I came up with ln (x^2e^-x)+ln (3x+5)^3 =
2 ln (xe^-x) + 3 ln (3x+5) =
2 (1/x e^-x) + 3 (5/3x+5) =
2/(xe^-x) + 15/(3x+5)
Am I off track? Should I keep going?
You need to learn some basics like the differentiation of products and the chain rule. Then you won't have to wonder separately about each new problem. I can't figure out why your teachers aren't teaching you this.
?
My teacher sucks.
Can anyone help?
Basic rules
The derivative of
f(x) g(x) = f(x) g'(x) + f'(x) g(x)
You can extend this also. So if you have
a(x) b(x) c(x), you can assign f(x) as a(x) and g(x) as [b(x) c(x)] This means you are going to have to apply the above rule a second time since you need the derivative of [b(x) c(x)] for part of the answer. It looks like this...
The derivative of a(x) b(x) c(x) is the derivative of a(x) [b(x) c(x)] =
a(x) [b(x) c(x)]' + a'(x) [b(x) c(x)] =
a(x) [ b(x) c'(x) + b'(x) c(x)] + a'(x) b(x) c(x)
You can use this to answer your original question since you want the derivative of the product of three functions of x.
engineer wrote:The derivative of
f(x) g(x) = f(x) g'(x) + f'(x) g(x)
You can extend this also. So if you have
a(x) b(x) c(x), you can assign f(x) as a(x) and g(x) as [b(x) c(x)] This means you are going to have to apply the above rule a second time since you need the derivative of [b(x) c(x)] for part of the answer. It looks like this...
The derivative of a(x) b(x) c(x) is the derivative of a(x) [b(x) c(x)] =
a(x) [b(x) c(x)]' + a'(x) [b(x) c(x)] =
a(x) [ b(x) c'(x) + b'(x) c(x)] + a'(x) b(x) c(x)
You can use this to answer your original question since you want the derivative of the product of three functions of x.
The question states specifically for me to use the chain rule of logarithmic differentation which is defined as:
d/dx [ln u(x)] = 1/u(x) du/dx
Your reply looks like basic chain and product rule. ??
foxy_yellow wrote:Your reply looks like basic chain and product rule. ??

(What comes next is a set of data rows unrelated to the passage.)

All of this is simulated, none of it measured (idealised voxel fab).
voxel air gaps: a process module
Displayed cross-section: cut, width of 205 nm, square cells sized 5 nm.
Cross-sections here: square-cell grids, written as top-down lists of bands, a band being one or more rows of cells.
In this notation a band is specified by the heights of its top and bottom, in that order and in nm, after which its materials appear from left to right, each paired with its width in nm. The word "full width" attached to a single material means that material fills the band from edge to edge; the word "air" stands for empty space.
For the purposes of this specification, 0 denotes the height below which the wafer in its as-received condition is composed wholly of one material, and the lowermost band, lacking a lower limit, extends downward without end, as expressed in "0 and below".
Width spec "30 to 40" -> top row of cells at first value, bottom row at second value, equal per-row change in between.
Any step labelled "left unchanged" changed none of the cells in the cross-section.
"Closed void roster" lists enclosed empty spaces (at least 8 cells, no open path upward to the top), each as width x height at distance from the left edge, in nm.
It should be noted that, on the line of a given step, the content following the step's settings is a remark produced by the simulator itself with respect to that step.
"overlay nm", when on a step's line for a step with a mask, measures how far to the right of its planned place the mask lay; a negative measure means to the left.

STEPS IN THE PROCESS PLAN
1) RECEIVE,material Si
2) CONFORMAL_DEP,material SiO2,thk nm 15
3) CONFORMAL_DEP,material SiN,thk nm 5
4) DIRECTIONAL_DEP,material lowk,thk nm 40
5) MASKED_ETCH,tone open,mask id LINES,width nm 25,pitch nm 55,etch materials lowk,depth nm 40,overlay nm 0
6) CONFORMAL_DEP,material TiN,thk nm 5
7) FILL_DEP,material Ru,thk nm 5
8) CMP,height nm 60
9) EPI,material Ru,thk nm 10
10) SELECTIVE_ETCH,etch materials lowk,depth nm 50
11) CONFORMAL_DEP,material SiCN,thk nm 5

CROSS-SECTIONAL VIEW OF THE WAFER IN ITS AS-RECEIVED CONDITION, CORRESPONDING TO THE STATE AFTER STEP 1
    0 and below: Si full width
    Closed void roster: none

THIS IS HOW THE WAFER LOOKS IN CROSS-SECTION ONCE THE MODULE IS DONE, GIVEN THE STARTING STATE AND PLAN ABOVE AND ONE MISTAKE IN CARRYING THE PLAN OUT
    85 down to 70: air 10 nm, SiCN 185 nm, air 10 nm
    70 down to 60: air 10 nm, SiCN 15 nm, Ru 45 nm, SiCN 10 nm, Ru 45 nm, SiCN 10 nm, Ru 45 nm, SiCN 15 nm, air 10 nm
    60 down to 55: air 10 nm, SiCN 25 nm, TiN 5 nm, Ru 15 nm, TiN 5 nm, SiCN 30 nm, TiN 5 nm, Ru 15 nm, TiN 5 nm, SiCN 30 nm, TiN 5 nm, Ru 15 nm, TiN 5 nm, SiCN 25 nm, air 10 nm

He was showing you the product rule.
Logarithmic Differentation
I need to use logarithmic differentation, writing the problem to logs before getting the derivative.
Given a function f(x), you can take the logarithm of the function f, i.e.,
g(x) = ln f(x)
and differentiate the both sides of the above, i.e.,
g'(x) = f'(x)/f(x),
and hence you can find f'(x) as
f'(x) = g'(x) f(x).
It will surely work for your problem.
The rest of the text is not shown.